(Trinidad Newsday) Minutes before the deadline for changing old $100 bills, a 65-year-old pastor from Chaguanas tried to change $29 million in cash.
Newsday was told the man, who has a church in Longdenville, showed up shortly before the bank closed, with 29 copy-paper boxes, each containing $1 million.
He said the money was his personal funds.
The pastor was accompanied by his son, daughter-in-law and two attorneys. Members of the Financial Intelligence Branch (FIB) said the man had promised to come in with the cash days before and repeatedly visited the Central Bank promising to do so.
The cash was seized by FIB officers, who are working with the Financial Intelligence Unit (FIU) on investigating it. Sgt Seecharan of the FIB is heading the investigation.
The man was not arrested, but police will seek to have him explain his source of income. Financial offences he may have committed include money laundering.
On December 5 last year, National Security Minister Stuart Young said the polymer $100 bill, which has now replaced the paper notes, would help fight money laundering and other illicit activities.
The public was mandated to change the old notes for the polymer ones by December 31. The short – two-week – timeframe for changing the old notes was to weed out money laundering and other financial crimes, the Government said.
During the early stages of the process, Young said one man, who claimed to be a barber, showed up at a bank with $1 million in old notes to exchange.
He added that since the new notes were made available, a number of unusual transactions had been flagged. He stressed that law-enforcement officers who were part of the process and were stationed on the basis of security intelligence.
Months before the announcement of the new notes, the FIU flagged 429 suspicious transactions, amounting to $749,024,557.

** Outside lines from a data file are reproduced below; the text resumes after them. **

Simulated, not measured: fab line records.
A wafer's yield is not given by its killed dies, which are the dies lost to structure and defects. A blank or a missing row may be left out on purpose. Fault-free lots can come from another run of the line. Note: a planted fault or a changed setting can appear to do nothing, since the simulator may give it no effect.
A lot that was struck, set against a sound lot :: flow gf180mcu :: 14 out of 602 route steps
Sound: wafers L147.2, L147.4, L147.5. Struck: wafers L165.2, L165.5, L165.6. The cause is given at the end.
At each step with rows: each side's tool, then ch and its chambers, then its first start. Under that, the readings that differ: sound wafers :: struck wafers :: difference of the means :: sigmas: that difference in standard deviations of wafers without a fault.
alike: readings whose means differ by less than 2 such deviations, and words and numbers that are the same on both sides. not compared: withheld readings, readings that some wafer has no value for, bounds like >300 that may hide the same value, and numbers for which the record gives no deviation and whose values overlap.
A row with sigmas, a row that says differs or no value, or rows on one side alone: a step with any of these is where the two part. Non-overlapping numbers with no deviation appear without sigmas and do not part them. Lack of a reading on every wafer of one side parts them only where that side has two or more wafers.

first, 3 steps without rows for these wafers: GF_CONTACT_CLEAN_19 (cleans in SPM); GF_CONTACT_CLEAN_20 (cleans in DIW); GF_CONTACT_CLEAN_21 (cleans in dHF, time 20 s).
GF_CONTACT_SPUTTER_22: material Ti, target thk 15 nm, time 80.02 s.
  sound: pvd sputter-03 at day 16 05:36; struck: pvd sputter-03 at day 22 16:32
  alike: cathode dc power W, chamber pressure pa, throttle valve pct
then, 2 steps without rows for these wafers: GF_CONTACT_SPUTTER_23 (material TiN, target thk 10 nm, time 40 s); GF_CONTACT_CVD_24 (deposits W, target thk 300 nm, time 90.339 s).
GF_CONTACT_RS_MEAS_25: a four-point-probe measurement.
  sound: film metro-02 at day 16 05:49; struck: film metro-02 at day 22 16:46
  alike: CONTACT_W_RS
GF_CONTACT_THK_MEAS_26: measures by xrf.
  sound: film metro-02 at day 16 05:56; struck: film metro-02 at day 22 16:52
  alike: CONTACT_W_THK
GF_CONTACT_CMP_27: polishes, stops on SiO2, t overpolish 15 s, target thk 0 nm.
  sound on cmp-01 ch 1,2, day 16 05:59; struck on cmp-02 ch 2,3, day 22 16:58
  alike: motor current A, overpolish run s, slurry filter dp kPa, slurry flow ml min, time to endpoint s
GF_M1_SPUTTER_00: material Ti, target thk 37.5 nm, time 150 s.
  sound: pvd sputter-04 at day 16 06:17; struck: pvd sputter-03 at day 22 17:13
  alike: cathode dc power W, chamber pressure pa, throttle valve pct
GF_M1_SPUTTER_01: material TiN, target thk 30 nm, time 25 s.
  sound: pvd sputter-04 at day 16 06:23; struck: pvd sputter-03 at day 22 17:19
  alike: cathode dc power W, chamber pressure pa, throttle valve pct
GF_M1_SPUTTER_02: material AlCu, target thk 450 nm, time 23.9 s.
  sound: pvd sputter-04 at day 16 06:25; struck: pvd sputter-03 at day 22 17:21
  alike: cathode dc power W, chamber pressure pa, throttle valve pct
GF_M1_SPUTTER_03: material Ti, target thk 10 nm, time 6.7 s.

The cash seized on Tuesday is the largest amount ever seized by police, sources in the FIB said.
In an e-mailed response to Newsday questions on December 14, acting head of the FIU Nigel Stoddard said there was an increase in reported money-laundering activities in the third quarter last year, compared to the same period in 2018. In 2018, there were 237 reports, and 247 in 2017. The second highest figure was 300 reports in the last quarter of 2018. The figure was 179 in 2017.